Imagine if the US government, with no notice or warning, raided a
small but popular magazine's offices over a Thanksgiving weekend,
seized the company's printing presses, and told the world that the
magazine was a criminal enterprise with a giant banner on their
building. Then imagine that it never arrested anyone, never let a
trial happen, and filed everything about the case under seal, not
even letting the magazine's lawyers talk to the judge presiding
over the case. And it continued to deny any due process at all for
over a year, before finally just handing everything back to
the magazine and pretending nothing happened. I expect most people
would be outraged. I expect that nearly all of you would say
that's a classic case of prior restraint, a massive First
Amendment violation, and exactly the kind of thing that does not,
or should not, happen in the United States.

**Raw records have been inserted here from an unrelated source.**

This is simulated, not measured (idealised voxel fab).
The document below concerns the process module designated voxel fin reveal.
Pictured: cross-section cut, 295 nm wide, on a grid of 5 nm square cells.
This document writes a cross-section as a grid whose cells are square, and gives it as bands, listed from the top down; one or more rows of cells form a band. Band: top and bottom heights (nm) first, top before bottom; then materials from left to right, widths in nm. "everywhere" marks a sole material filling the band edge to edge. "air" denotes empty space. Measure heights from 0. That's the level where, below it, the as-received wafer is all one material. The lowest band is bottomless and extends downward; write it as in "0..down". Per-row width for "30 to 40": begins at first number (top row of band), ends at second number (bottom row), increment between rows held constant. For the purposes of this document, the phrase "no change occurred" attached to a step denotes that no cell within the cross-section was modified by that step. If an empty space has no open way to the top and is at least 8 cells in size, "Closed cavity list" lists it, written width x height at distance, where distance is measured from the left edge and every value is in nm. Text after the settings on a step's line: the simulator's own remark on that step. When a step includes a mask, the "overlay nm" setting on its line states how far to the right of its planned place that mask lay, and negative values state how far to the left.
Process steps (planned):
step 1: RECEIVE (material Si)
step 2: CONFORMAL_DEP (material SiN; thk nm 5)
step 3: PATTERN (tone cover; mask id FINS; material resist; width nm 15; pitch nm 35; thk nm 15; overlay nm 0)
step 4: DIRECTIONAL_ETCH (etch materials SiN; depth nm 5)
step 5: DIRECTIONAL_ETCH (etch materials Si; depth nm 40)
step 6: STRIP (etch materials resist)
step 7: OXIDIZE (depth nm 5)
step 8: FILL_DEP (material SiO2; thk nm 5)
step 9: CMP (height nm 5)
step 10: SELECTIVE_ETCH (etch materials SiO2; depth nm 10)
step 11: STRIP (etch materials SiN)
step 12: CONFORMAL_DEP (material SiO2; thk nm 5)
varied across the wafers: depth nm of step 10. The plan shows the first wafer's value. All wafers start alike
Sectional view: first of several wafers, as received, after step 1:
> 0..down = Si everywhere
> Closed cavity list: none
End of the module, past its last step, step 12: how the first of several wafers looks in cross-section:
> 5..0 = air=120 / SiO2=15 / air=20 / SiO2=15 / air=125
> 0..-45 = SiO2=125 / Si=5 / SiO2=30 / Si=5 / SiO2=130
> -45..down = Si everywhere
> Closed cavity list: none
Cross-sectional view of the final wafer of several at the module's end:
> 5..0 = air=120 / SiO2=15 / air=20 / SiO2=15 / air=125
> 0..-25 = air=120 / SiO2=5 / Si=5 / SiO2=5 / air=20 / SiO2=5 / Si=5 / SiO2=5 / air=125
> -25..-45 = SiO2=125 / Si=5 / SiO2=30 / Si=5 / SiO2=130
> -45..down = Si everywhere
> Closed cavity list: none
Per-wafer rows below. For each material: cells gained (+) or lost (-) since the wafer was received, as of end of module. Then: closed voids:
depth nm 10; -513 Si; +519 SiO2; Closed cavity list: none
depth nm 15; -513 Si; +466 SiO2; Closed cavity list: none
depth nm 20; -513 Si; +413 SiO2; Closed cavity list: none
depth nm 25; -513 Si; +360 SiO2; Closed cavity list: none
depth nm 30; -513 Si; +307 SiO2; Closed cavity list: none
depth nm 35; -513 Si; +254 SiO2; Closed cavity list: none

But, in a story that's been in the making for over a year, and
which we're exposing to the public for the first time now, this is
exactly the scenario that has played out over the past year
-- with the only difference being that, rather than "a printing
press" and a "magazine," the story involved "a domain" and a
"blog."
There are so many things about this story that are crazy, it's
difficult to know where to start, so let's give the most important
point first: The US government has effectively admitted that it
totally screwed up and falsely seized & censored a
non-infringing domain of a popular blog, having falsely claimed
that it was taking part in criminal copyright
infringement. Then, after trying to hide behind a totally
secretive court process with absolutely no due process whatsoever
(in fact, not even serving papers on the lawyer for the site or
providing timely notifications -- or providing any documents at
all), for over a year, the government has finally realized
it couldn't hide any more and has given up, and returned the
domain name to its original owner. If you ever wanted to
understand why ICE's domain seizures violate the law -- and why
SOPA and PROTECT IP are almost certainly unconstitutional -- look
no further than what happened in this case.